Chatterbox

An Extremely Mild Defense of Clinton’s CBS Phone Call

In today’s Wall Street Journal, Joe Flint and John Harwood report yet another Clinton scandal: Before he left office, Clinton intervened in a contract dispute that producers Harry Thomason and Linda Bloodworth-Thomason had with CBS chief executive Leslie Moonves. Moonves is a Clinton friend, but the Thomasons are, of course, much closer Clinton friends. Thomason’s beef was that CBS had failed to fork over a “penalty fee” of more than $1 million for not airing a Thomason-developed comedy series starring Janine Turner called The Good Life during the 1996-97 television season. A penalty fee is a little bit like a golden parachute. A television producer with one or more big hits under his belt is often in a position to write into his contract that the network must pay him a huge penalty fee if it fails to air his show. The idea is that the network will not want to write a fat check and will instead put the show on the air. The problem is that the networks frequently welsh on the deal. Or, as the Journal piece delicately puts it: “Networks often seek to defer paying penalty fees.”

Clinton phoned Moonves to discuss the unpaid penalty fee. Shortly thereafter, CBS forked over most of the fee to Thomason. “It really is an inappropriate use of presidential power to get involved in a personal financial dispute,” former Clinton chief of staff Leon Panetta told the Journal. “I think that crosses the line.” Chatterbox agrees. Unlike, say, John Kennedy’s famous jawboning with the steel industry to keep prices down, this intervention doesn’t touch on anything even vaguely resembling the public interest. And there’s a creepy, Godfather-like feel to it. If CBS had refused to pay off Thomason, would Moonves have woken up the next day with a horse’s head in his bed?
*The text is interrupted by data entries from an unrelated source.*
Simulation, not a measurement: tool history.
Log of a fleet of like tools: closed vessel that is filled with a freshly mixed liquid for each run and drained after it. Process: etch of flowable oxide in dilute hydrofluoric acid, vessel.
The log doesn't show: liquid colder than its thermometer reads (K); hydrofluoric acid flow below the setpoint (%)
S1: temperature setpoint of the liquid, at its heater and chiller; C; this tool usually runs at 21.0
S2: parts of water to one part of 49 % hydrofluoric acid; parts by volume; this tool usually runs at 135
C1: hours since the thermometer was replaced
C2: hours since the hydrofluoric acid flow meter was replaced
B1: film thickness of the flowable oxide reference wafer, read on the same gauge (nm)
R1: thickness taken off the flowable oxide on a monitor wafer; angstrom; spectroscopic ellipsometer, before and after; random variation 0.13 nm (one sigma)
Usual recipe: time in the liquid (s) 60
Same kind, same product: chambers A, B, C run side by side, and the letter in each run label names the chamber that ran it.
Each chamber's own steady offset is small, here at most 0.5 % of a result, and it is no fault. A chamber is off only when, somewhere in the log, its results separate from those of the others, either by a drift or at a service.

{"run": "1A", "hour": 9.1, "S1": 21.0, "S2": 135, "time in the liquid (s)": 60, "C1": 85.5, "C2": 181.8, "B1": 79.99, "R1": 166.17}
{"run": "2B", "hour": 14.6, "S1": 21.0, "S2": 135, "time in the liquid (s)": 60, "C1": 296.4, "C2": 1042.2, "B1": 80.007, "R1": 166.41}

That said, Chatterbox must also point out that it’s hard to weep for CBS. He doesn’t know the particulars of this deal, but in general, the networks have an abysmal record when it comes to honoring contracts. How abysmal? Chatterbox logged onto the Dow Jones News Retrieval database, which contains just about every significant business story published in the United States, and searched for the phrase “breach of contract” coupled with words that describe various large industries known for generating litigation. Here are the results, in declining order:

“breach of contract” and “television”: 1,066 stories
“breach of contract” and “Internet”: 1,063 stories
“breach of contract” and “real estate”: 656 stories
“breach of contract” and “software”: 653 stories
“breach of contract” and “health care”: 540 stories
“breach of contract” and “airline”: 208 stories
“breach of contract” and “steel”: 192 stories

According to the Chatterbox Contract Dispute Index™, contracts in the television industry would seem to be far more subject to, ah, revision than contracts in other industrial sectors. This is especially true when you consider that the number of people who work in the TV industry, most of them confined to Southern California, is far smaller than the number of people who work in these other businesses. The only industry that really gives television a run for its money, breach of contract-wise, is the Internet. Despite the public’s loathing for the airline industry, it has produced fewer than one-fifth as many breach of contract stories as television. Real estate, the industry sector that Chatterbox would have thought generated the most lawsuits, produces just a little more than half as many breach of contract stories as television. And surely the small number of breach of contract stories produced by the steel industry is yet another index of the decline of Big Steel.